What is GitOps and how does it differ from traditional CI/CD?
GitOps is a declarative deployment paradigm where infrastructure and application desired state is in Git, and an automated agent continuously reconciles the live environment to match.
Traditional CI/CD (push model):
Developer → Git → CI builds → CD pushes to environment
→ Pipeline has direct access to deploy
→ Deploy actions are imperative (run scripts)
→ Drift between Git and environment possible
GitOps (pull model):
Developer → Git ← Agent in target environment pulls
→ Agent runs IN target environment (Flux, ArgoCD on Kubernetes)

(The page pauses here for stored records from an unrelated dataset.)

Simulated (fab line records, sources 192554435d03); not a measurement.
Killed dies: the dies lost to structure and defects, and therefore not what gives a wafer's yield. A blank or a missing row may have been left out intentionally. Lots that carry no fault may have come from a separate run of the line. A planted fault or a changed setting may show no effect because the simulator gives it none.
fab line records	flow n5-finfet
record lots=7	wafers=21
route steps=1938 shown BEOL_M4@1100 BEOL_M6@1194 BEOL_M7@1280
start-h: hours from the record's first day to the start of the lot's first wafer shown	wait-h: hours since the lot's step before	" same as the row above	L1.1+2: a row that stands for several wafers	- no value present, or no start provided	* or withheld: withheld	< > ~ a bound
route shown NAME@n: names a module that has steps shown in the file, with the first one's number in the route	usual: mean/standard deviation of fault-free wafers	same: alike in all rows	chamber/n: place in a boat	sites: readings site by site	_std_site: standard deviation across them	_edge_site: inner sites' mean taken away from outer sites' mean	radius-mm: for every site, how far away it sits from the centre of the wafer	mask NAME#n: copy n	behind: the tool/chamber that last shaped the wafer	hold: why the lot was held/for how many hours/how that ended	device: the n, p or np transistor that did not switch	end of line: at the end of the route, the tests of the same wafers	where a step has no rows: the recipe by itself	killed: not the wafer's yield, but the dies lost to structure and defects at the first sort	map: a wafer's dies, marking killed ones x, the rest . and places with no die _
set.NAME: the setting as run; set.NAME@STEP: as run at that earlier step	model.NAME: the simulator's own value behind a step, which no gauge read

→ Continuously reconciles state to match Git
→ No drift — agent enforces Git as source of truth
→ Roll back = revert Git commit → agent auto-rolls back
Key tools:
- Flux: Kubernetes-native GitOps controller (CNCF graduate)
- ArgoCD: Kubernetes-native GitOps with rich UI
- Azure GitOps Configuration: Microsoft-managed Flux on AKS
What are pipeline templates and how do they enforce standards?
Templates allow centrally maintained YAML defining standard CI/CD logic referenced by other pipelines.
# templates/build-dotnet.yml (in central pipeline-templates repo)
parameters:
- name: configuration
type: string
default: 'Release'
- name: runTests
type: boolean
default: true
steps:
- task: UseDotNet@2
inputs:
version: '8.0.x'
- script: dotnet restore
- script: dotnet build --configuration ${{ parameters.configuration }}
- ${{ if eq(parameters.runTests, true) }}:
- script: dotnet test --collect:"XPlat Code Coverage"
- task: PublishCodeCoverageResults@2
inputs:
codeCoverageTool: 'Cobertura'
summaryFileLocation: '**/coverage.cobertura.xml'
# Consumer pipeline:
resources:
repositories:
- repository: templates
type: git
name: PlatformTeam/pipeline-templates
steps:
- template: templates/build-dotnet.yml@templates
parameters:
configuration: 'Release'
runTests: true
Tip: Templates enforce: consistent build steps, mandatory security scans, code coverage thresholds, branding/notifications. The platform team maintains gold-standard pipelines.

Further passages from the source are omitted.